In fact they actually get permission to collect it, even though in this case they don't it would seem.


"Interesting" position for you take, given all of your past whining about how Android is insecure because there's no draconian app store approval process restricting what software can be installed on it.

From a comment you posted back in March:

And if you were all grow'd up with teenage kids of your own and you were the one paying the bills for the masses of excess data that those lovely malware apps could wrack up you might just change your tune. ( http://www.osnews.com/thread?464688 )


So let's re-cap. A mobile device that puts you at risk of extra data charges due to your children/s use? UNACCEPTABLE!!! But a device that tracks & records all of their movements by GPS and potentially makes that information available to third parties? Meh, that's okay, as long it's mentioned somewhere in the 8,000 words of legalese that you "I Agree'd" to without reading.

Damn! Where do I nominate you for Parent Of The Year?

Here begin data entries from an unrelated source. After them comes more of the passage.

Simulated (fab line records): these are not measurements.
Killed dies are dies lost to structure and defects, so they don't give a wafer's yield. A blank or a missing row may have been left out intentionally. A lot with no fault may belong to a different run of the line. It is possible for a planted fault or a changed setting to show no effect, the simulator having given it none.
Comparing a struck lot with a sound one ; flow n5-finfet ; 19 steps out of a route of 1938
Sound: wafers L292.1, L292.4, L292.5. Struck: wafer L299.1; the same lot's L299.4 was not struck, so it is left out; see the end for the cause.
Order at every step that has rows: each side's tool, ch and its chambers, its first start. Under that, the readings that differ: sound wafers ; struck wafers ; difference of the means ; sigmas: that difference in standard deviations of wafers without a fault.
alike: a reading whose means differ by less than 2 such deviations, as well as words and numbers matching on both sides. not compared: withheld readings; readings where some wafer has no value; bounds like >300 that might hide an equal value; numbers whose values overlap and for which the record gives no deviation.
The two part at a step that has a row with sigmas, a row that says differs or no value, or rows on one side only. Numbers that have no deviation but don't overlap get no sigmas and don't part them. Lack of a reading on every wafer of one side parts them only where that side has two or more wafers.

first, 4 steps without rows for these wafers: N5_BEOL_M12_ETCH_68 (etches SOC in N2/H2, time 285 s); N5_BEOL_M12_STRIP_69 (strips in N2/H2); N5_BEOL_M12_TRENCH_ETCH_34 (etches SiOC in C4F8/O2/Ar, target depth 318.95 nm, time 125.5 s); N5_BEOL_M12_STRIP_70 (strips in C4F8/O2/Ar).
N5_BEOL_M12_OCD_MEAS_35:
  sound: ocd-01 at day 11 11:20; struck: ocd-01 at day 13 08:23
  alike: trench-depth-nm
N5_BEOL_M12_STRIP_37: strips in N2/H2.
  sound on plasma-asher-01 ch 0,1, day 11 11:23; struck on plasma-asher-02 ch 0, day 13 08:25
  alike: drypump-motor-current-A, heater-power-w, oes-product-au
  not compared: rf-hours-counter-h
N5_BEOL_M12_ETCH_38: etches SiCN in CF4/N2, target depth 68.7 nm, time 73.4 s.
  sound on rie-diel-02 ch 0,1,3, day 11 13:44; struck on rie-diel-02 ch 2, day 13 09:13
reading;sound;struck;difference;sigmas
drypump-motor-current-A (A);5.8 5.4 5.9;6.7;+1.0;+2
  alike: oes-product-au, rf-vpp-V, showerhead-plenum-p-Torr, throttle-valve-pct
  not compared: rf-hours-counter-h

Just more headline grabbing...


Yet we all know you'd be practically soiling yourself in delight if this story were about Android, you've already done so in the past (over significantly less-serious issues):

Just goes to show...
...how dangerous it is to allow unchecked applications onto a device that has constant and unrestricted access to global data networks. ( http://www.osnews.com/thread?468601 )


Could your fanboyism be *any* more transparent?